Venezuela’s opposition retained its grip on the country’s two largest cities in municipal elections on Sunday, but President Nicolas Maduro’s socialist government maintained the upper hand across the country despite deepening economic woes and growing discontent.
With results in from 75% of the nation’s 337 mayoral races, the ruling party and allies had claimed a combined 49.2 percent of votes, compared with the opposition coalition and its partners’ 42.7 support, according to election authorities.
Opposition leader Henrique Capriles had called on the local ballots to be a referendum on the goverment's overall record and some of his allies had predicted a symbolic defeat of “Chavismo” under Maduro, who came to power in April.
“I did everything humanly possible,” a visibly tired Capriles told reporters after the results were unveiled. “Remember that Venezuela does not have a single owner. A divided country needs dialogue.”
The Washington Office for Latin America (WOLA), a think tank, said the elections gave Maduro some much-needed impetus.
“Compared to where [Maduro] was two months ago, with a government in a tail spin, he now looks like he is in control, having gotten past a major hurdle. The opposition clearly did not get the big plebiscite win that it sought,” the group said on its website.
‘Sale’ on plasma TVs
In a triumphant speech late Sunday, Maduro dedicated his victory to the late President Hugo Chavez and promised more measures to protect the poor, including a drive to keep food prices low.
Maduro, 51, has faced compounding economic problems, including slowing growth, record-high inflation and shortages of food staples and basic goods.
But an aggressive campaign launched last month to force businesses to slash prices proved popular with consumers, especially the poor, and is credited with having helped Maduro’s candidates on Sunday.
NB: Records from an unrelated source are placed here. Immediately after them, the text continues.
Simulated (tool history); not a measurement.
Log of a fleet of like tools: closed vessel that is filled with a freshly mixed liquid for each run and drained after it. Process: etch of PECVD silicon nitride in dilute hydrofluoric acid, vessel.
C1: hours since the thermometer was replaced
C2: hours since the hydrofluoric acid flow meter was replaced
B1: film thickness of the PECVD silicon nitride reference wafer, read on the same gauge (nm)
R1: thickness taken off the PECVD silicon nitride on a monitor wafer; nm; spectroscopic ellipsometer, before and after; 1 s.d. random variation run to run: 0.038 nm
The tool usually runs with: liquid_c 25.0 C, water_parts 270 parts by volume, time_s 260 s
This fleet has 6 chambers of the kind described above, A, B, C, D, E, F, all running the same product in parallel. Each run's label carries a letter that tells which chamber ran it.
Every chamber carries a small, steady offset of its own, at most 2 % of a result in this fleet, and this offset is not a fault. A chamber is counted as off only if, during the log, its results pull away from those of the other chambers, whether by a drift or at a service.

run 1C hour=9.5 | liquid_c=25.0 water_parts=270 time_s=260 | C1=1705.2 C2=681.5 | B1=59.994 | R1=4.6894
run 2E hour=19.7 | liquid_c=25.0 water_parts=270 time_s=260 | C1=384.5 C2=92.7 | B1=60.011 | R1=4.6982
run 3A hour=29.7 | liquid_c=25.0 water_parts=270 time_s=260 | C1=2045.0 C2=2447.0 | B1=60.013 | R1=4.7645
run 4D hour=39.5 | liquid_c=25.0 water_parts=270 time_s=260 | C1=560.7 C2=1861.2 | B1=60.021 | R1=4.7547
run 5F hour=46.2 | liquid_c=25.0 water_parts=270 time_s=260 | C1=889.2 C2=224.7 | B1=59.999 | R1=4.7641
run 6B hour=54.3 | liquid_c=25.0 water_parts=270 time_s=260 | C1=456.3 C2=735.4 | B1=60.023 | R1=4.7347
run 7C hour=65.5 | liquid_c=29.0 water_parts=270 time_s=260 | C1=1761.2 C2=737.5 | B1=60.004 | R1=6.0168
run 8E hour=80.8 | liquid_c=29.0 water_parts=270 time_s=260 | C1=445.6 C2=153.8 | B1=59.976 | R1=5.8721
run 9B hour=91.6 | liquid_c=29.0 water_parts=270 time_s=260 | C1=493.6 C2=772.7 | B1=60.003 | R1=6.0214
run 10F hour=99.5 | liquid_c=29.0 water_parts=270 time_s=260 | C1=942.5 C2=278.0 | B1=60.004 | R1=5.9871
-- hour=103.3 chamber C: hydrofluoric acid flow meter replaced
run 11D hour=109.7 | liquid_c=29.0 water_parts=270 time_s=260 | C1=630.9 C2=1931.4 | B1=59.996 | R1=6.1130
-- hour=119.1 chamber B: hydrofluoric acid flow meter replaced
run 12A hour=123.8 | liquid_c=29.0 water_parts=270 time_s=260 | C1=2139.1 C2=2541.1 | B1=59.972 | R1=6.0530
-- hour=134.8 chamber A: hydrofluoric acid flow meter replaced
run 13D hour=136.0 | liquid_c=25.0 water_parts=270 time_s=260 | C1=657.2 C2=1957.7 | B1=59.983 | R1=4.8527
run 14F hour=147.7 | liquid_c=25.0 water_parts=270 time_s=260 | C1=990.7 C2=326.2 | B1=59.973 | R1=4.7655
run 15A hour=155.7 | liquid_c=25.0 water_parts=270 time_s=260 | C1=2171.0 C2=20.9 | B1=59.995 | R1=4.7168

Among the most popular measures was the seizure of dozens of retailers and the slashing of prices on plasma TVs, refrigerators and other appliances.
“Maduro has gained some breathing room but 2014 is guaranteed to be a difficult year,” WOLA warned. “There are still very fundamental economic problems. The measures that Maduro rode to this electoral victory are short term and will likely worsen the economy in the medium term.”